Of course, from sunshine to electricity for your home or office, there is an intermediary step or two. We all pretty much know there’s no such thing as a free lunch. In order to harvest the sun’s energy for your electricity, you need solar panels. And those panels don’t just grow on a tree in a jungle and fly up onto your roof!

Yeah, we wish.

There’s a bit of industry involved in getting those photons to light up our modern lives. Obviously, considerable energy and raw materials are involved in the manufacturing of a solar panel. Ironically, it is often hydrocarbon-generated electricity – coal – that powers the factories where solar panels are produced. Ditto for all the components of a solar system. And the cars the employees drive to those factories and installation sites. And the computers used by all involved. Etcetera. You see, it ain’t easy being green. Said some famous frog.

But, fear not, solar-generated electricity is indeed a highly green form of energy compared to fossil fuel-based energy. Once installed, a solar panel makes pollution-free energy. (And, installed correctly, the solar system should not require repairs – which involve the use of more energy, making any item less green).

The better any product is manufactured – across its production chain (taking into account labor conditions) – the better it is likely to function. The more robust a system is, the greener it is.

Carbon footprint solar panels


A solar PV system built with quality components and installed by a thoroughly trained and meticulous crew will deliver clean, reliable power for thirty or more years. As not all solar panels are created equal, neither are all solar companies.

Embodied energy is a term used for the energy consumed in the production of a given product. Assessing embodied energy is not an exact science of course – there is variability as to what factors to consider. It is generally accepted that a PV panel “pays” for its embodied energy in about two years. (Homepower, 2008)


A PV panel’s degree of “green-ness” depends on 4 main factors:

  1. The production process involved in making it – from origin to final product
  2. How robustly the panel is made
  3. How well the solar system is installed
  4. The recycling of panel materials at the end of its life

PV panels range inefficiencies from about 14% to over 23%, with SunPower dominating the higher efficiency market.

Over 50% of panels on the market are made in China. While these panels are cheaper, the environmental cost of manufacturing is much higher than in other countries.

Note: In this post, it is crystalline silicon-based solar panels that are being considered. Thin-film solar panels have different production processes and raw materials.
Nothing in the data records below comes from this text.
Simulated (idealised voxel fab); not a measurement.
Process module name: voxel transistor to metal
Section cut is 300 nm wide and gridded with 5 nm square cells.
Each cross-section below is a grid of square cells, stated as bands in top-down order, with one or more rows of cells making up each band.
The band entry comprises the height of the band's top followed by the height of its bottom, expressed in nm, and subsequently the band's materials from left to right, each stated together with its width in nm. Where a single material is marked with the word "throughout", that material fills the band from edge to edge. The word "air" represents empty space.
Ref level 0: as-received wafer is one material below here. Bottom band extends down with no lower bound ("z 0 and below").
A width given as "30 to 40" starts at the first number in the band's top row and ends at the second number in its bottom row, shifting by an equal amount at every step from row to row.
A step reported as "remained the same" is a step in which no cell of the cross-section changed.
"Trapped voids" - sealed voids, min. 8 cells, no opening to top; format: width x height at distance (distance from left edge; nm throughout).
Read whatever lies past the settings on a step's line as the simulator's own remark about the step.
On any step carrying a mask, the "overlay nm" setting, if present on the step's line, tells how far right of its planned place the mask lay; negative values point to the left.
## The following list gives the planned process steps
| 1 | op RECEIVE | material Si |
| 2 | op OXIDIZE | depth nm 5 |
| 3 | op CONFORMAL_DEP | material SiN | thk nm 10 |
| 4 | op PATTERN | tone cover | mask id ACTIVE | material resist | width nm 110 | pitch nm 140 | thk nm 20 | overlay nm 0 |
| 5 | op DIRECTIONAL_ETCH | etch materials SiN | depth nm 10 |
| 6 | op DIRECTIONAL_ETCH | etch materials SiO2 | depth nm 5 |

The Solar Energy Industry Association (SEIA) claims that solar panels have a life expectancy of about 30 years. Quality panels will likely last much longer. Over its lifetime, a PV panel will produce many times more energy than was required for its production.

There has been a “rule” out there that panels degrade by 1% a year. That, however, is rather pessimistic, especially for higher quality panels. A study by NREL (National Renewable Energy Laboratory) concluded that “a panel manufactured today should produce 92% of its original power after 20 years, quite a bit higher than the 80% estimated by the 1% rule.”


Glass makes up 80% of a solar panel’s composition so already the majority of a panel is recyclable. Additionally, the metals (mainly aluminum and copper) and most semiconductor materials can be recycled. It is the manufacturer’s responsibility to produce a solar panel that can easily be processed at the end of its life.

At this time most solar installed panels are still viable and performing well so the issue of recycling has only just begun being addressed. Europe has the PV Cycle program for recycling PV panels but here in the U.S., we do not yet have a well-organized program. SEIA is currently addressing this issue.

When it comes to true green, SunPower rules.

The one and only PV panel out there to have achieved “Cradle to Cradle” certification for sustainability is SunPower (for their E and X-series panels). Essentially this means that the Cradle to Cradle Products Innovation Institute evaluated both the impact on the natural environment and labor conditions in the manufacturing of these panels – and the SunPower company passed muster and can thus claim to be closer than any other panel to being sustainably manufactured.


Most of us realize the necessity of weaning ourselves off our wasteful consumerist ways. A big step in that direction is taking into account how the products we use are made – the environmental impact, the labor conditions, and the overall quality of a given product.